Stream Saturator Utility
The StreamSaturatorUtil is a utility unit operation that saturates a gas or hydrocarbon stream with water at the stream’s current temperature and pressure conditions. This is essential for simulating:
- Reservoir conditions where gas is in equilibrium with formation water
- Wet gas systems before dehydration
- Water content analysis for hydrate prediction
- Produced water estimation in gas processing
Overview
| Property | Value |
|---|---|
| Class | neqsim.process.equipment.util.StreamSaturatorUtil |
| Type | Two-port equipment (inlet → outlet) |
| Operation | Adds water to saturation at inlet T, P |
Basic Usage
Java
import neqsim.process.equipment.stream.Stream;
import neqsim.process.equipment.util.StreamSaturatorUtil;
import neqsim.thermo.system.SystemSrkEos;
// Create a dry gas stream
SystemSrkEos fluid = new SystemSrkEos(273.15 + 30.0, 50.0);
fluid.addComponent("methane", 0.90);
fluid.addComponent("ethane", 0.05);
fluid.addComponent("propane", 0.03);
fluid.addComponent("CO2", 0.02);
fluid.setMixingRule("classic");
Stream dryGas = new Stream("Dry Gas", fluid);
dryGas.setFlowRate(100000.0, "Sm3/day");
dryGas.setTemperature(30.0, "C");
dryGas.setPressure(50.0, "bara");
dryGas.run();
// Saturate with water
StreamSaturatorUtil saturator = new StreamSaturatorUtil("Water Saturator", dryGas);
saturator.run();
// Get saturated stream
Stream wetGas = new Stream("Wet Gas", saturator.getOutletStream());
wetGas.run();
// Check water content
double waterContent = wetGas.getFluid().getComponent("water").getx() * 1e6; // ppm molar
System.out.println("Water content: " + waterContent + " ppm (molar)");
Python (neqsim-python)
from neqsim import jneqsim
# Create fluid
SystemSrkEos = jneqsim.thermo.system.SystemSrkEos
fluid = SystemSrkEos(273.15 + 30.0, 50.0)

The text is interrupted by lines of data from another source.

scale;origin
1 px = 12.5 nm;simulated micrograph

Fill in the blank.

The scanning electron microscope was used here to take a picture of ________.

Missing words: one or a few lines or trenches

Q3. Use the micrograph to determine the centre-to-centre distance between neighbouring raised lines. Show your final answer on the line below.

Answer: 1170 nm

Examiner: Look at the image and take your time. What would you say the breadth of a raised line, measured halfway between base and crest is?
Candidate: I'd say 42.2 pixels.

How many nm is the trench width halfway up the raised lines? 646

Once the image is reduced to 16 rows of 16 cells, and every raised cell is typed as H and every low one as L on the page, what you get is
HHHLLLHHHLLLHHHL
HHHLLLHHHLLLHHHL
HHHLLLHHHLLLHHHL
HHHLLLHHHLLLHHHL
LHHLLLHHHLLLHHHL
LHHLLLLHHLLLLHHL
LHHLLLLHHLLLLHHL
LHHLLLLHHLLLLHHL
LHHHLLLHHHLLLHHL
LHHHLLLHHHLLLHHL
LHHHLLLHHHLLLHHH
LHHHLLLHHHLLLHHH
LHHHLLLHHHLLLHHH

fluid.addComponent("methane", 0.90)
fluid.addComponent("ethane", 0.05)
fluid.addComponent("propane", 0.03)
fluid.addComponent("CO2", 0.02)
fluid.setMixingRule("classic")
# Create stream and saturator
Stream = jneqsim.process.equipment.stream.Stream
StreamSaturatorUtil = jneqsim.process.equipment.util.StreamSaturatorUtil
dry_gas = Stream("Dry Gas", fluid)
dry_gas.setFlowRate(100000.0, "Sm3/day")
dry_gas.setTemperature(30.0, "C")
dry_gas.setPressure(50.0, "bara")
dry_gas.run()
saturator = StreamSaturatorUtil("Water Saturator", dry_gas)
saturator.run()
wet_gas = Stream("Wet Gas", saturator.getOutletStream())
wet_gas.run()
# Get water content
water_mole_frac = wet_gas.getFluid().getComponent("water").getx()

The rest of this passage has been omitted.